Friday, December 26, 2008

Silent Night (& Silent Day)

Later this morning Ma'ikwe and I will drive to the outskirts of Rockford IL and begin a 10-day Vipassana retreat. There will be no talking, no radio, no writing, no reading,… and no blogging. It'll just be me, my body, my mind, and my reality—such as it is. For ten days, the rest of the world will have to get along without me. For the rest of the world, I'm not worried.

Part of my partnership agreement with Ma'ikwe is that we'll try new things, and that extends to spiritual inquiry. During the last week of our honeymoon in Italy, we did six days worth of the introductory Avatar course, Resurfacing. Now we're doing a Vipassana retreat. Last night, at Christmas dinner, a friend asked what I was doing to prepare myself for the retreat. I answered: "Nothing. It's not that I don't think there will be challenges for me; it's just that I don't think that there's anything I can do mentally to prepare for them. Instead, I'm just going to surrender to the experience, and face the demons as they come, whatever they may be."

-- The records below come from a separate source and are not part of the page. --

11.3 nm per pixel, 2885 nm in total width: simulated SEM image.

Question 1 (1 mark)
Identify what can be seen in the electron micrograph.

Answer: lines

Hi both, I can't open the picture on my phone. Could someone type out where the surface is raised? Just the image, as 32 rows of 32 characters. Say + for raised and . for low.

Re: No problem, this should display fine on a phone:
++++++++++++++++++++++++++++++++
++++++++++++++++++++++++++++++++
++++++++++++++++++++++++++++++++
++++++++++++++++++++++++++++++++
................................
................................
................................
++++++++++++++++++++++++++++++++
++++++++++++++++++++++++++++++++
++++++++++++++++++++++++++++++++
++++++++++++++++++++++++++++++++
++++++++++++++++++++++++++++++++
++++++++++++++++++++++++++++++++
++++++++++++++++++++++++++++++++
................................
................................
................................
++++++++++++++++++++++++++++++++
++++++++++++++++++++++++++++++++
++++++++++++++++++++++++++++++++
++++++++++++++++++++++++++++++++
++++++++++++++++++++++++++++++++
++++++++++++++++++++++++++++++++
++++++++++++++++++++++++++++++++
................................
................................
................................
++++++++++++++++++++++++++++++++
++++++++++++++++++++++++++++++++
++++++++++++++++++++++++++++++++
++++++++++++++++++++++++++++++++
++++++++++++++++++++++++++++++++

While Ma'ikwe and I will be going through the experience simultaneously, we won't actually see each other during the retreat. Our understanding is that the men and women are housed separately and sleeping will be dormitory style. Even so, retreatants are encouraged to not look at each other—this is meant to be a solitary experience, to the extent possible.

In college, I did a Zazen meditation practice in the pre-dawn for an hour every weekday morning of winter term (10 weeks). It's my only other taste of meditation and that was 38 years ago. I now have a different body, a different mind, and a different spirit. We'll see whether I have a different experience.

Regardless of what happens, I expect to have something to say about it. Look for it as the subject of my next blog, after I return home Jan 7.

Meanhwile, I expect to have one of the soberest New Year's in my life. Though it will be Jan 1 on the calendar, it will just be Day Four of my retreat (and probably a great deal like Day Three and Day Five). Instead of the football I'm used to on that day, it'll just be the footfalls I've grown accustomed to. Still, I note with curiosity that the last full day of the retreat will be Jan 6, which is Epiphany on the Christian calendar. Coincidence? I'll tell you when I get back.